A great desire to peer into places and lives that revolve around the idea of restoration - in whatever form it takes. Restoration through meals, through intention, and through simple communing...and to perhaps remind that it is often in the smallest of deeds that our spheres of life can progress.
2. From the idea to the finished product, how long did it take for you to make this film?
It needs to be said here that there were two diligent (and by the end, obliterated) editors who had the mountain's worth of time splicing, cutting, watching, screaming, and watching some more. Our cinematographer and editor Sergio and our producer Amir were doing the late-night-early-morning, maniacal hours on this. From conceiving the idea to actually having something workable took about 6 months, though it didn't actually air until a couple of months after that.
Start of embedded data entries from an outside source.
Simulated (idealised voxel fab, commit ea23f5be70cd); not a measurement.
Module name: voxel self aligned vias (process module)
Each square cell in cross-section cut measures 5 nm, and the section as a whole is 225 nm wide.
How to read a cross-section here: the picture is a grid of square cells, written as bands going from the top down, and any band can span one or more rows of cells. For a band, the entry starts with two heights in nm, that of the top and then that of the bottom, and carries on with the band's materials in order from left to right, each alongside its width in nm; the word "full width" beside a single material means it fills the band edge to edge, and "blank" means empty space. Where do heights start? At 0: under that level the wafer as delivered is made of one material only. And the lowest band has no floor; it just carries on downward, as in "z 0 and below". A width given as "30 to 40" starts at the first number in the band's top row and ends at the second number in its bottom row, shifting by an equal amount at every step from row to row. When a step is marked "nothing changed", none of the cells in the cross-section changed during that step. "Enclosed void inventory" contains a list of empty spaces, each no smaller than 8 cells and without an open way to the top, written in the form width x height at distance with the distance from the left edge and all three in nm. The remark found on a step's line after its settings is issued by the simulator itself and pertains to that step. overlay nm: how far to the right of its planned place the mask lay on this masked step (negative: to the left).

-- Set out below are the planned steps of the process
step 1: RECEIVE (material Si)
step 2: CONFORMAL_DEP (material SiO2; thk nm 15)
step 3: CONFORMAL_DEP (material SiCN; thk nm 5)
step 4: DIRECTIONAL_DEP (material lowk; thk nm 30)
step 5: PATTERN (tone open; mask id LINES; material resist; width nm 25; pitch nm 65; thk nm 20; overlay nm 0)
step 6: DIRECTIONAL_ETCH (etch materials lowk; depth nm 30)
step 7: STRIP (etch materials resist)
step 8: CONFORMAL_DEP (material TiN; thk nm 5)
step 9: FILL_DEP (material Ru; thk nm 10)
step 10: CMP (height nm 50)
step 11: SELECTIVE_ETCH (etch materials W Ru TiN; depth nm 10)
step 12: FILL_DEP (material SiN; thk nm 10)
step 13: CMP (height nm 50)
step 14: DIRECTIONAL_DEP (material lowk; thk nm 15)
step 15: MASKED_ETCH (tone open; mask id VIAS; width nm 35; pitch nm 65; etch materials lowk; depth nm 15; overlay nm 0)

3. How would you describe your film in two words!?
Restorative deeds
4. What was the biggest obstacle you faced in completing this film?
Apart from getting permission to film in a region where there had recently been an assassination (to do with mining and lumber issues along the Amazon) the major obstacle was to absolutely maintain our own philosophy of 'simply documenting' without disturbing the people's stories and their day-to-day lives. We as a team were very clear with ourselves (and our subjects) that we wanted to be entirely non-intrusive. We were there to gently take in what we could without disturbing the flow of life and the flow of the realities of living along the Amazon - in a time where so much outside change is imposed.
5. What were your initial reactions when watching the audience talking about your film in the feedback video?
There was delight in feeling that the intentions of our piece were understood and that the fragments of the world that we explored revealed something real - nothing was construed. There was also a feeling that the pacing and emphasis on the small stories were seen for what they were - and that everything was dictated by that grand river, the Amazonas.
6. When did you realize that you wanted to make films?
First time was years ago in the Himalayas while on a 52-day trek portion of the Tea Horse Road. I had consumed a bucket load of butter tea, was slightly delirious with exhaustion and thought that, 'some moments in life (anyone's life) need the full sensory expression and visceral impact to give context'...and film (when well done) does offer up a way to fix a time and space like few other mediums.
7. What film have you seen the most in your life?
A toss up between "The Grand Budapest" by Wes Anderson or "Princess Mononoke" by Hayao Miyazaki
8. What other elements of the festival experience can we and other festivals implement to satisfy you and help you further your filmmaking career?
Anything that can keep a festival interactive and accessible to as many people as possible. Interviews, sit ins, Q&A's, and maybe background reveals that make the film making process more intimate, I think always help add more context to a project. I do believe strongly in the idea that access and interactivity are the keys.
9. You submitted to the festival via FilmFreeway. How has your experiences been working on the festival platform site?
Simple and straightforward
10. What is your favorite meal?
If I'm to answer this for the present tense and 'right now' it would be 'Bableves' - a Hungarian 5 course meal built around bean soup. It is what my grandmother used to prepare and it has to do as much with the context of the meal as it does the actual meal.
11. What is next for you? A new film?
An return to the Himalayas for an expedition along an old trade route and more filming for our 'It's a Beautiful World' series.